Every once in a while I’ll stumble across an idea (in this case a quote) and just think, “bingo.”

Oscar Wilde said that if you know what you want to be, then you inevitably become it. That is your punishment. But if you never know, then you can be anything. There is a truth to that. We are not nouns, we are verbs. I am not a thing — an actor, a writer — I am a person who does things — I write, I act — and I never know what I am going to do next. I think you can be imprisoned if you think of yourself as a noun.
Stephen Fry

The exact Wilde quote to which Fry is referring is this:

“If you want to be a grocer, or a general, or a politician, or a judge, you will invariably become it; that is your punishment. If you never know what you want to be, if you live what some might call the dynamic life — but what I will call the artistic life — if each day you are unsure of who you are and what you know you will never become anything, and that is your reward.”
Oscar Wilde

I relate to this on a personal level — not only because of the actor and writer thing, but probably stemming from networking events where people ask the inevitable question, “So, what do you do?” (I may try to start quoting Stephen Fry to them at the risk of sounding like a pretentious douche.) I wrote about my pursuit of creativity as just being “inevitable.” I just didn’t have the perfect wording for what that pursuit was. So the amazing irony is, while I’ve struggled to figure out exactly what my noun is… I’ve been verb-ing all along!

Forget the noun, do the verb.

Austin Kleon, someone I follow and read with some consistency, found this to be empowering also, stating, “Let go of the thing that you’re trying to be (the noun), and focus on the actual work you need to be doing (the verb).” He even wrote a chapter in his new book about it (although, as of this writing, the book isn’t out, so I don’t know what it says). Instead of one of the aforementioned quotes, however, Austin quotes R. Buckminster Fuller:

I live on this earth at present, and I don’t know what I am. I know that I am not a category. I’m not a thing — a noun. I seem to be a verb, an evolutionary process — an integral function of the universe.”
R. Buckminster Fuller

Give yourself permission to live a creative life.

I’ve met so many people who just like the idea of being an “artist.” I actually talked about it some in this interview I gave on the MAKE IT Podcast. It seems to me they never find joy in the work (verb) — they just don’t love that aspect enough. I also know lots of artists who are so focused on becoming the artist they want to be (noun), they drive themselves crazy plotting and planning and structuring their work to the point of not enjoying it.
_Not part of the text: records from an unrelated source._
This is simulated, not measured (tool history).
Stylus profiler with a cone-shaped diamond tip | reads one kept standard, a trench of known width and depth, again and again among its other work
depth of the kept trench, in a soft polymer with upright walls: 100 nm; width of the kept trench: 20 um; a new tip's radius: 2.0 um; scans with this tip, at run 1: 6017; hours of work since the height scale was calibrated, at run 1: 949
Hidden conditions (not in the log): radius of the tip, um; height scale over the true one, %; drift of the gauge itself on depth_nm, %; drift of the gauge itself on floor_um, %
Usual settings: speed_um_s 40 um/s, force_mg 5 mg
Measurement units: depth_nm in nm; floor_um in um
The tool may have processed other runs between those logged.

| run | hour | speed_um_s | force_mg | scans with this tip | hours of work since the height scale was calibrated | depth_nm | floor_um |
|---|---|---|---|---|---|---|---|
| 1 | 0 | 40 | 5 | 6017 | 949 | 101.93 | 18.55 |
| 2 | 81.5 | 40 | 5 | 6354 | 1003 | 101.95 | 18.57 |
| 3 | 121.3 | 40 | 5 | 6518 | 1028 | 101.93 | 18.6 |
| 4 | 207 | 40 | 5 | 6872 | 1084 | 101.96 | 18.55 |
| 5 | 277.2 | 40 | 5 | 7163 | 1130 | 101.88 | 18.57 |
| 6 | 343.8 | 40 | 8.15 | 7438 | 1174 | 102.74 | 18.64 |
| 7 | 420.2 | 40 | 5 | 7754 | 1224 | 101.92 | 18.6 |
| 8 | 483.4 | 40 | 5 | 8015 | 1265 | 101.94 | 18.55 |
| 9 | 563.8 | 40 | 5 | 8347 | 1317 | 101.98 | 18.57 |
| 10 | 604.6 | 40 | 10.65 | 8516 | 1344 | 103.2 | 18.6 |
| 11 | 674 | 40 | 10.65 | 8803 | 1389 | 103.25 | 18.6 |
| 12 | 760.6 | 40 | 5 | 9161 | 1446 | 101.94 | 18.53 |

Find joy in the work. Or if you can’t (or if you lose it), find work that gives you joy. Give yourself permission to live a creative life. By simply doing, you will find the satisfaction you’re looking for. Elizabeth Gilbert touches on this a lot in her book, Big Magic:

“This is how it feels to lead a faithful creative life: You try and try and try and nothing works. But you keep trying, and you keep seeking, and then sometimes, in the least expected place and time, it finally happens… You might earn a living with your pursuits or you might not, but you can recognize that this is not really the point. And at the end of your days you can thank creativity for having blessed you with a charmed, interesting, passionate existence.”
Elizabeth Gilbert

But wait, that one time you said…

I know, I know. I did a whole thing about “creative” is a noun. When people ask you the networking question, they want a noun. “Creative” is the only catch-all, general word that concisely describes what it is I do. (Although if I answer with, “I’m a creative,” that may come across even more douchey than quoting Fry.) So I stand by it! But I like this too. Life is full of contradictions; what can you do?

I do think some people are nouns. Some people are actors, teachers, writers, climbers, paleontologists, down to their core. But I also think Fuller had it right when he said we are “an evolutionary process.” Even if you define yourself a particular way, growing, learning, and pursing will lead to a more fulfilled life. In that way, we are all verbs.

Life is about doing. So let’s go verb our asses off.